2024 #6 - Unit Testing

2024 #6 - Unit Testing


In this edition of Analytics Engineering Today, we’re going to talk about unit testing: what it actually is, why it matters, and the misconception that running a few queries on your data is the same thing.

With some of the teams I’ve worked with, this distinction matters because testing often falls into the bucket of “let’s just check a few row counts and call it good.” That’s useful, but it’s not unit testing. Proper unit testing makes your transformations reliable, future-proof, and much easier to maintain.


What is Unit Testing?

Unit testing comes from software engineering. In that world, a “unit” is the smallest testable part of an application, usually a function or method. The purpose of unit tests is to check that these small components work exactly as intended, in isolation.

Key characteristics of unit tests:

? Isolation: Unit tests focus on the component being tested, without relying on databases, APIs, or other external systems. Mocks or stubs are used to simulate inputs.

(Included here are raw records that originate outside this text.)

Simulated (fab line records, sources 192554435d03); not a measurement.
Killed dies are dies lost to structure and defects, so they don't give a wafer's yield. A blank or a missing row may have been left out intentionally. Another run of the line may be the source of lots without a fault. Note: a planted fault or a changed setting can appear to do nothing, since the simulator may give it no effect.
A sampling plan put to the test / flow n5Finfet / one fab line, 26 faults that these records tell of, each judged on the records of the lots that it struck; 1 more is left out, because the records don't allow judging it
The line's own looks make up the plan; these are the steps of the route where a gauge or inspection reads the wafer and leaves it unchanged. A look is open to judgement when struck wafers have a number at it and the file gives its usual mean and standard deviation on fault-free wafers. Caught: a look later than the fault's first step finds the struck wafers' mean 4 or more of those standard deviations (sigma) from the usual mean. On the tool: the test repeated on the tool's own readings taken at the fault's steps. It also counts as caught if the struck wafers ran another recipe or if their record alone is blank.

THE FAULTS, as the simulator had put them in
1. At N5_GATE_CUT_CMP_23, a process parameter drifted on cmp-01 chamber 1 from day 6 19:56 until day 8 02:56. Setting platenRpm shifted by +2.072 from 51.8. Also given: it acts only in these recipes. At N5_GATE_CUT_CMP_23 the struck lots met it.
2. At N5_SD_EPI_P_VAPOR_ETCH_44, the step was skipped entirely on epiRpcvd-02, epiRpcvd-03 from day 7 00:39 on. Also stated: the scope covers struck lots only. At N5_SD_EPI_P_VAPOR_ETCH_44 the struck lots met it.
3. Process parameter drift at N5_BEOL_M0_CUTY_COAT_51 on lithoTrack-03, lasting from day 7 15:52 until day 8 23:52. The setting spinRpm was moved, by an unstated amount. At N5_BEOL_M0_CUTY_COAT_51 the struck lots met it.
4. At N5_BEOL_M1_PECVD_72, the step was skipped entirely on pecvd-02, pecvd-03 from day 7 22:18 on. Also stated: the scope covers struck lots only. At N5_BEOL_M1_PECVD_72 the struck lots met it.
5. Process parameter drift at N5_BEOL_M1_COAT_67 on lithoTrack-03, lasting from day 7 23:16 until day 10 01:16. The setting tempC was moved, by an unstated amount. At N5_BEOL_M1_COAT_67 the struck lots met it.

? Granularity: They test the tiniest parts of the code - no big-picture testing here.

? Automation: Unit tests are automated and repeatable, giving quick feedback.

? Speed: Because they’re testing small, isolated pieces, unit tests run fast - ideal for frequent checks, for example in your CICD pipeline.


What Does Unit Testing Look Like in Data?

In data, unit tests focus on business logic and transformations. A “unit” could be:

  • A specific SQL transformation
  • A piece of business logic, like “if a customer has no purchases in 90 days, mark them as inactive.”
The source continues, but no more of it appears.